My husband assures me, however, I'll be seeing the movie without him. This, the ultimate
chick flick, is decidedly not his thing. I don't care. I love what Elizabeth Gilbert pulled off.
No, not just the book deal. But how she saved herself and, country by country, claimed and
returned herself to herself more fully formed.

I love how her friend Giulio in Italy explains that every city, every person has a word. Rome's word is Sex; New York's is Achieve. When asked what her word is, Gilbert isn't sure but knows she'll recognize it when she sees it. In India, she barks her recognition while doing research at her guru's ashram. Here, she stumbles upon Antevasin: one who lives at the border. That's her word, she decides. So she can live on that shimmering line between old thinking and new understanding. An "in-betweener" who can always be in a state of learning.

So I bring this simple question to a group of young creative writers who are always in a state
of learning too. Eight to 12-year-olds, ready with pencils in hand to play on the page. We talk about shape-shifting and how we don't have to be just one thing, and how we all have secret words inside of us that name who we are. We're not just our given names. But so much more. They immediately get what I'm saying. Kids are expert shape-shifters. We go around the circle. They're eager to claim their word and share it so it becomes real. The way they instantly know their word surprises and delights me. They don't wait or hesitate: "Firefly" "Black Mamba." "Shiny-Hologram." "Hider." "Seeker." "Great White Shark." "Star-Gazer." (We don't get hung up on whether they can use multiple words. This is about imagination, not rules.)

After our circle un-spirals, we say goodbye and I drive the highway home, wondering why so many adults -- whose only difference is a few more turns around the sun -- often take this what's-your-word question game so seriously. A few days later, I ask a man over the age of 45 what his word is and he looks at me as though it's a trick question. "What do you mean?" What word?" "Why?" My friend, J. laughs then says, "I'm not sure what I'm supposed to say."

It isn't a trick. My intention isn't to pull a fast one or put anyone on the spot. I'm not asking them to do anything. Are they worried they'll get their own word wrong? But oh how the right/wrong; good/bad; gold star/flunking grade mentality creeps up and slithers in. The imagination's drawbridge is yanked up; the mind's wild wandering mechanism shrinks. It happens to me too.

A sense of play and magical thinking is what's naturally alive in children. Poem making is a means for them to strengthen and explore that part of themselves that can instantly answer questions like "What's your word?" without a raisin's weight of fear.

A colleague once described the job of the poet-teacher in a child's education as someone who keeps that magical thing inside them alive and growing. And, in the case of older children, reviving it after it has succumbed to conditioning and desensitizing. In the case of the "What's your word?" question, I can see right away whose magic is still alive and whose is fading.
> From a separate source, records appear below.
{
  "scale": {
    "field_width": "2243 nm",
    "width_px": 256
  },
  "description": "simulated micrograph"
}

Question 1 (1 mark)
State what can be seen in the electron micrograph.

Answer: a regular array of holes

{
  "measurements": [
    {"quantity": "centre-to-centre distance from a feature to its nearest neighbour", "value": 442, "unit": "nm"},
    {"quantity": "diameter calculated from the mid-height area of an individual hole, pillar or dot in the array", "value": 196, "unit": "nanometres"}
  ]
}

To trust, have wonder, experience mystery and joy is what we all need to keep opening to, in order to have instant and direct access to our word and the words of others. Not that questioning and skepticism don't have their place, but they must be in the service of something greater. In service to our creative literacy, which I consider a life-line to a better future.

"My word?" says my nine year-old son. "That's easy." He dribbles, fakes left, makes a reverse lay-up then answers, "Basketball!" Reflected in his eyes he's already jumping into his dream of playing in the NBA. When Livie who's mud-lucious and likes hiding in the garden is asked she smiles all shiny and instantly says, "Poetry."

My husband, who appreciates Elizabeth Gilbert's wit and writing style, but just didn't cotton to EPL, doesn't hesitate either: he tells me his word right away. I won't say what it is, but it suits him well.

So... what's your word? Don't know yet? There's plenty of time. Find it.